The Worcester City Council on Wednesday approved a $100.8 million stadium financing package to bring the Red Sox’s top farm team to central Massachusetts in a record-setting deal for a minor-league franchise.
A plan to move the club from Pawtucket, Rhode Island, to Worcester in 2021 still needs authorizations from the AAA International League — where the team competes — Minor League Baseball and Major League Baseball. But an ownership group led by former Red Sox president Larry Lucchino has now cleared the highest hurdle in a three-year effort to find a new home.
Lucchino said in an interview after the vote that the club could secure the necessary signoffs from baseball officials by Monday.
The City Council voted, 9-1, to accept a relocation agreement negotiated by City Manager Edward Augustus Jr., whom the council tapped to lead talks with the team last year. The council’s economic development committee had recommended approval last week.
— Callum Borchers (@callumborchers) September 13, 2018
Councilor Konstantina Lukes cast the lone opposition vote, saying the city is rushing into the deal. A community benefits agreement that could include hiring quotas for Worcester residents, women and minorities is still under negotiation. Lukes argued that the council should not pass the financing package until the benefits agreement is signed.

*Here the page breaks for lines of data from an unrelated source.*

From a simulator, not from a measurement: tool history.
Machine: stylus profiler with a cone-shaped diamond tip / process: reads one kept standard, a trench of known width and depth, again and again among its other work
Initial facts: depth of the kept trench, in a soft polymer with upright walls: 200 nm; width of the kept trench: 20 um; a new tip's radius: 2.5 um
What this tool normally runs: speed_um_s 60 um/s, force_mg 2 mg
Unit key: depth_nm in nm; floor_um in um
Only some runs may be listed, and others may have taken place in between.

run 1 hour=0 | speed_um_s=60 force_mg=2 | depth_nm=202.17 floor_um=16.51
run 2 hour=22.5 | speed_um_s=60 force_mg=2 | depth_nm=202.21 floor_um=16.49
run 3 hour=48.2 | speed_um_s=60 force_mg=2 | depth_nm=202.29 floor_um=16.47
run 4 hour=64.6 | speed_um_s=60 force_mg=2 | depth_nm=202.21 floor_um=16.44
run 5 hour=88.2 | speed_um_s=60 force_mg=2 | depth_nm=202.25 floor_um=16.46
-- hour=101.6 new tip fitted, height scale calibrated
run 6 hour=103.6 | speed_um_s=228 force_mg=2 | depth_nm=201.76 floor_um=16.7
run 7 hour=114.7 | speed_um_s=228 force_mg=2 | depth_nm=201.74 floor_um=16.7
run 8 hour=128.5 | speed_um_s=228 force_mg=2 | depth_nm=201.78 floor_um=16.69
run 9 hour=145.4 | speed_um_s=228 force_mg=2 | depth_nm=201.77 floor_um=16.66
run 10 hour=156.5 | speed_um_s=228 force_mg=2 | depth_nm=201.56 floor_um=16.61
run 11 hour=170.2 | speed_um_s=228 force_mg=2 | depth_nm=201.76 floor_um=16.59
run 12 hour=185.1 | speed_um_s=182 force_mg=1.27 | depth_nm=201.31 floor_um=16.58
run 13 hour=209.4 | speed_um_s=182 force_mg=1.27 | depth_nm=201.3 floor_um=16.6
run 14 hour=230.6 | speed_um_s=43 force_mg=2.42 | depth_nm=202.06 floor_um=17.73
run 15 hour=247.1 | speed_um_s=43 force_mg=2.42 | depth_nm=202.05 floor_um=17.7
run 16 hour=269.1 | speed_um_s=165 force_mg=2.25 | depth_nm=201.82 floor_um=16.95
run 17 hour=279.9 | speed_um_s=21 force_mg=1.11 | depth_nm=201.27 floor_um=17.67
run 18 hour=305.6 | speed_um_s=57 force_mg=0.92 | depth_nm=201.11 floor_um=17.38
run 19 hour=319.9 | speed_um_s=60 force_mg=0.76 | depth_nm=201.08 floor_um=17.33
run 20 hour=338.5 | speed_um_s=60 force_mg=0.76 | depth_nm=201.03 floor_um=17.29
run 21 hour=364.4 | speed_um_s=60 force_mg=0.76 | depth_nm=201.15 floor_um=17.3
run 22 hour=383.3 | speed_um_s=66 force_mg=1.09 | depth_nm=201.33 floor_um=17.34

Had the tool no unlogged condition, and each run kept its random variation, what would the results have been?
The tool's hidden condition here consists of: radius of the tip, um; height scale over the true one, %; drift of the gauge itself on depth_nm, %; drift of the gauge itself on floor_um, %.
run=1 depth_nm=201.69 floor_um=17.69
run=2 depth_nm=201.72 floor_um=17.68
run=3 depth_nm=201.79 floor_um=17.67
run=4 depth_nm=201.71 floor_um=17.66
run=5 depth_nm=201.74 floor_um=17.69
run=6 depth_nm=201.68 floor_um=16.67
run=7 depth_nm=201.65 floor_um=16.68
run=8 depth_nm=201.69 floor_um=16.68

The ballpark project’s nine-figure price tag is the biggest in minor-league sports history, according to Holy Cross economist Victor Matheson, who studies stadium financing. Wednesday’s council vote means Worcester can now take on as much as $100.8 million in bond debt for real estate, construction and other costs, though the city hopes to borrow slightly less.
The team will pay $6 million upfront for construction and sign a 30-year lease with payments covering $30.2 million of the city’s debt.
Worcester expects to pay off the remaining debt — and even turn a profit — with taxes and other revenue generated by the stadium and surrounding development. Planned projects include two hotels and an apartment building.
Some other cities that have financed minor-league baseball stadiums have failed to cover debt payments with new revenue, and have had to dip into their general funds. In public meetings since Worcester and the Red Sox’s AAA affiliate signed a letter of intent last month, city councilors acknowledged a degree of risk but consistently said the potential reward is worthwhile.